Makes hosted Bedrock/MCPE servers show up as LAN servers, specifically for Xbox.
You can now play on remote servers (not Realms!) on your Xbox with friends.
Download and run it. It's that easy.
Open up a command prompt or terminal to the location where you downloaded it.
Usage: ./proxy <server-ip> Options: -bind string Bind address and port (default "0.0.0.0:19132")
Connect to a server at IP
$ ./proxy 220.127.116.11:19132
Same as above but bind to a specific local IP:
$ ./proxy -bind 10.0.0.5:19132 18.104.22.168:19132
Makefile builds for Windows, macOS, and Linux, including x86 and ARM.
How does this work?
On Minecraft platforms that support LAN servers, the game will broadcast a server ping packet to every device on the same network and display any valid replies as connectable servers. This tool runs on your computer - desktop, laptop, Raspberry Pi, etc. - and pretends to be a LAN server, acting as a proxy, passing all traffic from your game through your computer and to the server (and back), so that Minecraft thinks you're connected to a LAN server, but you're really playing on a remote server. As soon as you start it up, you should see the fake server listed under LAN and, upon selecting it, connect to the real Bedrock/MCPE server hosted elsewhere.
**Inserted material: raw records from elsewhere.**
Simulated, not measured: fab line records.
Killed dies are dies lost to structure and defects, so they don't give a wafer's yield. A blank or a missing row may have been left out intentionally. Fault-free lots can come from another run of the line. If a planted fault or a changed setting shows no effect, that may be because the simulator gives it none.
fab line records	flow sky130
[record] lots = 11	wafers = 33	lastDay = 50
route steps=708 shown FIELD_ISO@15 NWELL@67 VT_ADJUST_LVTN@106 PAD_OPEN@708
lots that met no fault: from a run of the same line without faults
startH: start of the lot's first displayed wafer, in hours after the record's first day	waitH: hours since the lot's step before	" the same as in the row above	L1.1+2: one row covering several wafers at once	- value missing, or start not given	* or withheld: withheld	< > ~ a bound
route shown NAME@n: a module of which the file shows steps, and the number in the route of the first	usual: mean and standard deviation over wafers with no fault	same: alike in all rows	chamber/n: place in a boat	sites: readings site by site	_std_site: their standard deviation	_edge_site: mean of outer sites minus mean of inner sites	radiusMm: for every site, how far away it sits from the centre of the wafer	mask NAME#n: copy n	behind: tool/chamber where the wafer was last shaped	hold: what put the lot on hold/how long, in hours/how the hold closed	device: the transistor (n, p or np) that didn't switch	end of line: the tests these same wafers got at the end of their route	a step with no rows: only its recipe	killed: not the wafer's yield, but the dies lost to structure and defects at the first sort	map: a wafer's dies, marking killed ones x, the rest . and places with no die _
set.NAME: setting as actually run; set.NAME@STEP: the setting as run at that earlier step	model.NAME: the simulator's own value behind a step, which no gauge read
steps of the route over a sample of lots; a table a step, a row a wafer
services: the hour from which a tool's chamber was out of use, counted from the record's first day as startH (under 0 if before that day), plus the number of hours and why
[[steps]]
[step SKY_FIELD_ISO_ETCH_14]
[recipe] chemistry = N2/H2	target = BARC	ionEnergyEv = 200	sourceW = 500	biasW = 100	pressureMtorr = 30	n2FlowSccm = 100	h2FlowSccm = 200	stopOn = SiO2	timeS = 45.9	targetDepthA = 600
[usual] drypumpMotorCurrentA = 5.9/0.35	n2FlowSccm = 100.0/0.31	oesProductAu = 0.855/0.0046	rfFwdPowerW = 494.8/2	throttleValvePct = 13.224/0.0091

For an optimal experience, run this on a device that is connected via ethernet and not over WiFi, since a wireless connection could introduce some lag. Your game device can be connected to WiFi. Your remote server can be running on a computer, a VM, or even with a Minecraft hosting service.
- This tool should work on Windows, macOS, and Linux.
- ARM builds are available for Raspberry Pi and similar SOCs.
- Only Minecraft for Windows 10, iOS/Android, and Xbox are currently supported.
- PS4 and Nintendo Switch do not support this functionality.
Note that you almost definitely need to create a firewall rule for this to work. On macOS, you'll be prompted automatically. On Windows, you may need to go into your Windows Firewall settings and open up port 19132 (UDP).